Welcome to the Panorama of the Mountains Blogging A to Z Challenge. This year I’m watching and reviewing movies from A-to-Z based on my ongoing Classic Movie Project. Most movies will be featured on one or more of three lists: AFI’s 100 Years…100 Movies (USA), The Sight & Sound Greatest Films of All Time (UK), and Cahiers du Cinéma Greatest Films of All Time (France). In some cases, I will be very creative in assigning a Classic Movie to a letter of the alphabet, and in a few cases the movie I watch will not be Classic Movies at all.
Title: The Life and Death of Colonel Blimp
Release Date: 10 June 1943
Director: Michael Powell and Emeric Pressburger
Production Company: The Archers
Summary/Review:
This is a movie I’d never even heard of before I started working on lists of classic movies. The title amuses me, partly because “blimp” is an inherently funny word, but also because in America the word refers to an airship, although I don’t that word is in use in Great Britain. From some lazy internet research, I’ve learned that “Colonel Blimp” was a British comic strip satirizing the military elite. There is actually no character in this movie named Blimp, although the main character, Clive Wynne-Candy (Roger Livesy), matches the image of the rotund, walrus-moustached comic strip caricature.
The Life and Death of Colonel Blimp joins in the trend of Allied Powers in World War II producing epic historical dramas at the same time their countries are being bombed and/or invaded by Nazi Germany (France’s Children of Paradise and Russia’s Ivan the Terrible are previously reviewed films of this genre). This film alone actually deals with the present-day issues of World War II, beginning with a prologue about British soldiers beginning a mock war as part of training exercises. Despite being informed that “War starts at midnight!,” the leader of the troop decides that the Nazis would never follow the rules of a start time, and decides to “invade” London and captures Major-General Candy in a Turkish bath.
The outrage of Candy’s embarrassment leads to a series of flashbacks that detail his history and ideology in the British military. The first is set in 1902 when Candy has just returned from the Boer War and rashly travels to Berlin to counter anti-British propaganda by the Germans. The next segment is set in the final days of The Great War and its aftermath. The final flashback is set during the early days of World War II, where Candy is retired from the regular army based on his outdated views, but then appointed to lead the Home Guard. Which leads back to the “present day” scenes of the prologue.

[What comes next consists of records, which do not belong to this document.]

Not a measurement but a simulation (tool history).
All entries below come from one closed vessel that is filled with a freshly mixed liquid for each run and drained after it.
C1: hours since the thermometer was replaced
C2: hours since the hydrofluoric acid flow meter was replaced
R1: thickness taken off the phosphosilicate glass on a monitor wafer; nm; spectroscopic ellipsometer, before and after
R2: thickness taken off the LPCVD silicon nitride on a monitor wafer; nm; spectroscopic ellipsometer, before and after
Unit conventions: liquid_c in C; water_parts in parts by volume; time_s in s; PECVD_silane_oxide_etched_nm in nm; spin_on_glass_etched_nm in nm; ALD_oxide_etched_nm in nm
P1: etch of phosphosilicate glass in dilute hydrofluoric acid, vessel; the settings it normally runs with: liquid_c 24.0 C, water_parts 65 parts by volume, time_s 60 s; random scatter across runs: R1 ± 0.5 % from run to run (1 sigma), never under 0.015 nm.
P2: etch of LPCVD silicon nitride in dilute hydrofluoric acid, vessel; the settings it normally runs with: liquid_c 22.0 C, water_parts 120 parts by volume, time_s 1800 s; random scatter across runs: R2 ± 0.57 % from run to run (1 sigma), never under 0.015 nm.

The movie has several plotlines tying everything together. One is Candy’s long-time friendship with the German officer Theo Kretschmar-Schuldorff (Anton Walbrook), whom he initially meets in a duel. Another plot deals with Candy’s relationship with three women, all played by Deborah Kerr (later to appear in An Affair to Remember): Edith Hunter, who Candy realizes he loves after she marries Theo; Barbara Wynne, a WWI nurse that Candy marries; and Johnny Cannon, Candy’s driver when he’s leading the Home Guard. The movie also deals with the erosion of the ideas of honor and rules among the European military elite, and idea also explored in The Bridge on River Kwai’s Colonel Nicholson. There’s propaganda in this movie too, as characters flat out lie and say the British did not commit atrocities in the Boer War or World War I.
The movie starts out very strange as a series of really awkward attempts at satirical madcap comedy. But it’s worth sticking it out as the movie deliberately uncovers the human Candy underneath the “Colonel Blimp” caricature. The movie never loses its sense of humor, but definitely becomes less silly over time.